- FG’s Preference for Borrowing Slashed Savings Bonds by 50% – CBN
The Federal Government of Nigeria’s savings bonds reduced by 50.18 per cent at the end of the 2018 financial year.
According to a report by the Central Bank of Nigeria on its 2018 activities, “a total of N3.59bn was allotted during the review period, indicating a decline of N3.61bn or 50.18 per cent when compared with N7.20bn at the end of December 2017.
“The decrease was attributable to a fewer number of successful bids and FGN’s preference for foreign borrowing in the period under review.
“The new issues were for two and three years and the coupon rate applied ranged from 9.48 to 12.40 per cent and 10.48 to 13.40 for the two and three years, respectively.”

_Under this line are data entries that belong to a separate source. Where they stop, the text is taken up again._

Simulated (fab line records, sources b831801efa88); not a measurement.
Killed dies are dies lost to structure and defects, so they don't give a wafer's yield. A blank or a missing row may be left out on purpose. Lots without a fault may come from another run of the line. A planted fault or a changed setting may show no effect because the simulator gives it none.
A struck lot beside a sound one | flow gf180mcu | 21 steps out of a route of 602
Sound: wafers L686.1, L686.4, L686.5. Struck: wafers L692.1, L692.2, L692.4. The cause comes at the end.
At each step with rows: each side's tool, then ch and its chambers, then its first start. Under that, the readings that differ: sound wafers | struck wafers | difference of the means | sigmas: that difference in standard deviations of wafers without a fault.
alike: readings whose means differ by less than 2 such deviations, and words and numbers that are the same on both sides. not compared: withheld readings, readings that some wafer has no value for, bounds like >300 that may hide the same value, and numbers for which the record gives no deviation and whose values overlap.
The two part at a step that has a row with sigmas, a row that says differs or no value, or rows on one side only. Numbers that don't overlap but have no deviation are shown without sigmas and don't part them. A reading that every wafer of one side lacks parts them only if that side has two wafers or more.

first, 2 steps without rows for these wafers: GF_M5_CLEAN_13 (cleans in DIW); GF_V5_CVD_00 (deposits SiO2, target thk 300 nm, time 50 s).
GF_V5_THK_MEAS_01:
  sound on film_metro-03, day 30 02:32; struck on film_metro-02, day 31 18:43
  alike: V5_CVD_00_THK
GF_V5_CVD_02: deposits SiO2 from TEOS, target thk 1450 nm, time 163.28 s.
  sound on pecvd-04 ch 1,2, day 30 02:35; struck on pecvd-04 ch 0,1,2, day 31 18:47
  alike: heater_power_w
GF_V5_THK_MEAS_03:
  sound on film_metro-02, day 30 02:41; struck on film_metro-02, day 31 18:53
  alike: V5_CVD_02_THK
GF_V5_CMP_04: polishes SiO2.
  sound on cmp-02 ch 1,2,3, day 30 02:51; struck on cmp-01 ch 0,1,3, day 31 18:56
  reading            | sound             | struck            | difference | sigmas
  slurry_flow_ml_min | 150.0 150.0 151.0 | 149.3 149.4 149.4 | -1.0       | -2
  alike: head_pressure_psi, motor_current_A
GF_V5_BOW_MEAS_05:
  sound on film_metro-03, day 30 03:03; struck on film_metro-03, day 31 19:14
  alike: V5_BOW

The range of coupon rates in 2017 was higher, between 11.74 to 13.82 per cent and 12.74 to 14.82 for the two and three years respectively.
Consequently, the total value of FGN savings bonds outstanding at the end of December 2018 was N10.75bn.
The CBN stated that there was no new issue of FGN green bond in the review period.
Consequently, it added that the total value outstanding at the end of December 2018 remained at N10.69bn, same as reported in 2017.
The bank said a N100bn seven-year Sukuk was issued and allotted during the review period.
The Sukuk had a rental rate of 15.74 per cent payable semi-annually.
Consequently, the total value of Sukuk outstanding at the end of December 2018 increased to N200bn, representing a 100 per cent increase from N100bn in 2017.
It stated that the Over-the-Counter transactions for Nigerian Treasury bills amounted to N72.122tn, indicating an increase of N11,801.93bn or 19.57 per cent over N60,320.6bn recorded in 2017.
The development was attributable largely to increased transactions by foreign and other institutional investors.
It also stated that during the review period, the OTC transactions in FGN bonds amounted to N11.8tn, indicating an increase of N1.96bn or 19.97 per cent over N9.836tn recorded in 2017.
The trend was traceable to the active participation of investors, both local and foreign.
According to the CBN report, financial market conditions were influenced largely by global economic and political developments in 2018.
On the economic front, the interest rate hikes in the United States indicated that normalisation of monetary policy was more rapid than initially anticipated.
The impact of these rate hikes largely weakened the currency, bond and equity market of emerging economies.
The US-China trade war continues to exert strains on both economic and political grounds, further increasing the uncertainties in the global financial markets.
In view of these developments, reinforced by country-specific factors of tightening financial conditions, higher oil import bills and geo-political tensions, global growth projection was downgraded to 3.7 per cent from an earlier projection of 3.9 per cent.